Lewis Milestone’s 1930 classic All Quiet on the Western Front was a revolutionary movie, both from a cinematic point of view, and for its anti-war subject matter, so it’s no small feat for Netflix’s take on the story to have apparently lived up to its predecessor, according to the first wave of reviews.
Directed by Edward Berger, All Quiet On The Western Front is the first German adaptation of the Erich Maria Remarque novel Im Westen nichts Neues, which depicts the gruesome reality of German soldiers in World War I. It shows the side of the loser, not by demonizing the opposition, but by exposing war’s arbitrary and frivolous nature.
With only a few privileged enough to catch the first screening of the movie (which has already been selected as Germany’s submission for the Oscars) at the Toronto Film Festival on Monday, the first few assessments are starting to roll in and they’re very optimistic.
The Wrap’s Steve Pond calls the film “visually spectacular, but by turns infuriating and heartbreaking,” while Pete Hammond for Deadline compliments Berger and his co-writers for taking on the mammoth task of remaking such a lauded classic. According to Marya E. Gates of The Playlist, “Berger and his crew have crafted a faithful and heart-wrenching adaptation that fully realizes the novel’s trenchant anti-war themes.”
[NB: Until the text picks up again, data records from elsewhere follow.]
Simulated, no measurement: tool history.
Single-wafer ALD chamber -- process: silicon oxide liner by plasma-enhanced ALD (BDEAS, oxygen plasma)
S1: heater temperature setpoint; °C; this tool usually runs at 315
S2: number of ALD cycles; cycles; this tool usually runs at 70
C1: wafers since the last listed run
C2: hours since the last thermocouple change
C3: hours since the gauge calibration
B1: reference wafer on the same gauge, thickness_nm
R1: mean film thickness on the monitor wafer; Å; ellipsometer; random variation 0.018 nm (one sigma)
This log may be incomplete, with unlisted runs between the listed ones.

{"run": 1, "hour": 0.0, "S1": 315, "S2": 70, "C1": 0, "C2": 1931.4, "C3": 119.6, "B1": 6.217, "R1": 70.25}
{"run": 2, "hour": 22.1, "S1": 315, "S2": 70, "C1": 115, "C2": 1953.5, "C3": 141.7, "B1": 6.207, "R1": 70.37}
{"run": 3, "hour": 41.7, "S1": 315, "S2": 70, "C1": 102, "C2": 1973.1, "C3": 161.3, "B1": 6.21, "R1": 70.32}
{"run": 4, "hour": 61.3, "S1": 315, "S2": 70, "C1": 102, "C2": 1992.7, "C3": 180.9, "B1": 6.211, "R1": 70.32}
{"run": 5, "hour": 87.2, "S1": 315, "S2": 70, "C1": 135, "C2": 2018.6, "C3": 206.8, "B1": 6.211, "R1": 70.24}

Screen Daily’s Fionnuala Halligan emphasizes the movie’s lack of gimmicks in comparison to “a one-shot chase film like Sam Mendes’ 1917, a romanticised Joyeux Noel or the cruel life story of a War Horse,” with the critic praising All Quiet for being “straightforward and direct.”
It seems to be pretty much unanimous that All Quiet On The Western Front is a visual triumph, with harrowing sequences that effectively deliver a message that is as relevant as ever at a time where war is once again waging in Europe.
All Quiet on the Western Front comes to Netflix on Oct. 28.